# Cost of Postage Stamps going up in April



## John Harrelson (Feb 16, 2009)

For the past several years the U.S.Postal system has offered the * "FOREVER" * stamps.

The "FOREVER" stamps are good for FOREVER... no matter how many times the postal rates go up or how much a stamp will cost in the future...

The last time I got stamps, I bought ten books of the "FOREVER" stamps and saved myself some money when the price of stamps went up to 42 cent..

And... I am going to do the same thing this year... I am going to go to the post office and buy 400 "Forever" stamps at *42 cent* each....

That is $168.00 for 20 books of 20 stamps each at $8.40 per book.

I use about 10 stamps per month... which means that I will have enough 42 cent stamps to last me for the next 40 months... (3 1/3 years)

and no matter how much the cost of stamps increase over the next 3 1/3 years, I can still mail a letter for only 42 cent...

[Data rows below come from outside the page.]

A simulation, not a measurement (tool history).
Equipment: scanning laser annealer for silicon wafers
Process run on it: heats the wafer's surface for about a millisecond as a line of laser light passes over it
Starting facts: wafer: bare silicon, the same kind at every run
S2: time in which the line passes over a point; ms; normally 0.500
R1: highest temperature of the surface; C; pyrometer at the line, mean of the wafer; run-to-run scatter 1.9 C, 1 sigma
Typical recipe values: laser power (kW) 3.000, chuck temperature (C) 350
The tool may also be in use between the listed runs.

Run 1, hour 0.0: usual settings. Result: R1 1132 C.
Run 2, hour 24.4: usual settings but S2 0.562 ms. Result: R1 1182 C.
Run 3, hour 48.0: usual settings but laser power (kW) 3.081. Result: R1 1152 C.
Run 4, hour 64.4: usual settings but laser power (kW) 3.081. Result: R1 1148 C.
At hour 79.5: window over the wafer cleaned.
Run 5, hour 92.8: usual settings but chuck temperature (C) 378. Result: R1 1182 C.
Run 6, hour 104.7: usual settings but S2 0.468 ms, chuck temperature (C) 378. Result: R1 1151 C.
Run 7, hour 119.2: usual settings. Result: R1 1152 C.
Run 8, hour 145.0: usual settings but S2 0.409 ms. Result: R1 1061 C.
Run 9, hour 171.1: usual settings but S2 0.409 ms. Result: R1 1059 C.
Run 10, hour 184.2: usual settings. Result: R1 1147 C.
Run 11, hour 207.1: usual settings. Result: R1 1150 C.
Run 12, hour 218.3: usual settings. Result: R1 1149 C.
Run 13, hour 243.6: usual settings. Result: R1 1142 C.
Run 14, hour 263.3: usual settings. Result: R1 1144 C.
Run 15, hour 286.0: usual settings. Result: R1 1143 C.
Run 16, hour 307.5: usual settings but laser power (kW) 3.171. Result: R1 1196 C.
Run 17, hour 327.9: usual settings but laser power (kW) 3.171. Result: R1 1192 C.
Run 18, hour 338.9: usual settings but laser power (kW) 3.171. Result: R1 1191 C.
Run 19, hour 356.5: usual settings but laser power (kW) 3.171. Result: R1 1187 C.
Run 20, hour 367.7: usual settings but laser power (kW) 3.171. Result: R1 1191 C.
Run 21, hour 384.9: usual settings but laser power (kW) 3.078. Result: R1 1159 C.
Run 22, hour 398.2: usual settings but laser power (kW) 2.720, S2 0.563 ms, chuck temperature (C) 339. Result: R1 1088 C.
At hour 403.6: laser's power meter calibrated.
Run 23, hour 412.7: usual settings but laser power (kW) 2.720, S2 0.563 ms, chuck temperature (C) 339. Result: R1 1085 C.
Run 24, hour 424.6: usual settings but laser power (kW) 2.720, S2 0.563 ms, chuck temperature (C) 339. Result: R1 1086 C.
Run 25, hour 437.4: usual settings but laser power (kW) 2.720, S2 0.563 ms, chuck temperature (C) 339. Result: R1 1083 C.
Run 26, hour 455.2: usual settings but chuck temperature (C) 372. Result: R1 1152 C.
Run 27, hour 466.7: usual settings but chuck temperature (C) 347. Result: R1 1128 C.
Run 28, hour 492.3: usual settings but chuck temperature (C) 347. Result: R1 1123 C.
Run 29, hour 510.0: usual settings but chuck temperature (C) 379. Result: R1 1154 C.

So if you folks don't like the idea of postage stamps going up in April... do like me and go buy a bunch of the *"FOREVER" * stamps now before the price goes up..

John


----------



## Grandview Trailer Sa (Feb 16, 2009)

Re: Cost of Postage Stamps going up in April

I like your math John.


----------



## rjf7g (Feb 16, 2009)

Re: Cost of Postage Stamps going up in April

I pay all of my bills except trash and exterminator on-line...that's saved me more money than forever stamps would!


----------



## Grandview Trailer Sa (Feb 16, 2009)

Re: Cost of Postage Stamps going up in April

Like Becky's plan too.  I am doing more and more of that.  Probably why PO is loosing money....


----------



## Grandview Trailer Sa (Feb 16, 2009)

Re: Cost of Postage Stamps going up in April

Sorry, this is a test for Rod


----------



## Grandview Trailer Sa (Feb 16, 2009)

Re: Cost of Postage Stamps going up in April

test


----------



## Grandview Trailer Sa (Feb 16, 2009)

Re: Cost of Postage Stamps going up in April

another test for Rod,,,sorry guys


----------



## H2H1 (Feb 16, 2009)

Re: Cost of Postage Stamps going up in April

HECK KEN, with all the test he will never get out of the third grade


----------



## Grandview Trailer Sa (Feb 16, 2009)

Re: Cost of Postage Stamps going up in April

He just would not believe me...you know Rod...To clarify this, Rod did not believe that each post counted...He said if you stayed in one thread they did not add up, they do..


----------



## H2H1 (Feb 16, 2009)

Re: Cost of Postage Stamps going up in April

KEN I THINK HE WAS JERKING OUR STRINGS A LITTLE TONIGHT ABOUT THE POST COUNT


----------



## H2H1 (Feb 16, 2009)

Re: Cost of Postage Stamps going up in April

John is there a count as how many you have to buy? And are they still available at the Post Office


----------



## Guest (Feb 16, 2009)

Re: Cost of Postage Stamps going up in April

ok jsut for that ,, i am gonna post one more up on u guy's ,,, but u both know this will prolly get deleted ,, but yes ,, ken u made a point  ,,, and i thought the top of my head was that point ,, oh well ,,, :laugh:  :laugh:  :laugh:    :clown:


----------



## DL Rupper (Feb 17, 2009)

Re: Cost of Postage Stamps going up in April

Why mail when you can use e-mail and the Internet.  Being a full-timer (still) I set up automatic on-line pay the bills with my bank on any repeat bills like insurance, mail forwarding  and storage space.  That way I don't forget and I don't have to mail the bills.

I helped the U.S. PO stay in business when I had the Condo contract sent overnight (EXPRESS) mail to me and I sent it back overnight $$$$$$$$$.   The biggest problem is that it took 2 days to get to me.  Not overnight .  Just can't trust anyone anymore. :laugh:  :bleh:


----------



## brodavid (Feb 19, 2009)

Re: Cost of Postage Stamps going up in April

Rod made it to the third grade?  JK  love you guys, also we bought some stamps the other day,
Mr Rod, the weather today will be in the upper 60's


----------



## Guest (Feb 19, 2009)

Re: Cost of Postage Stamps going up in April

that's still too damn cold for me ,,, but it's warm enough not to have the cahart ,, but do need a sweay shirt ,, and light jacket  :laugh:  :laugh:


----------



## brodavid (Mar 8, 2009)

Re: Cost of Postage Stamps going up in April

730, sunny and 77 today


----------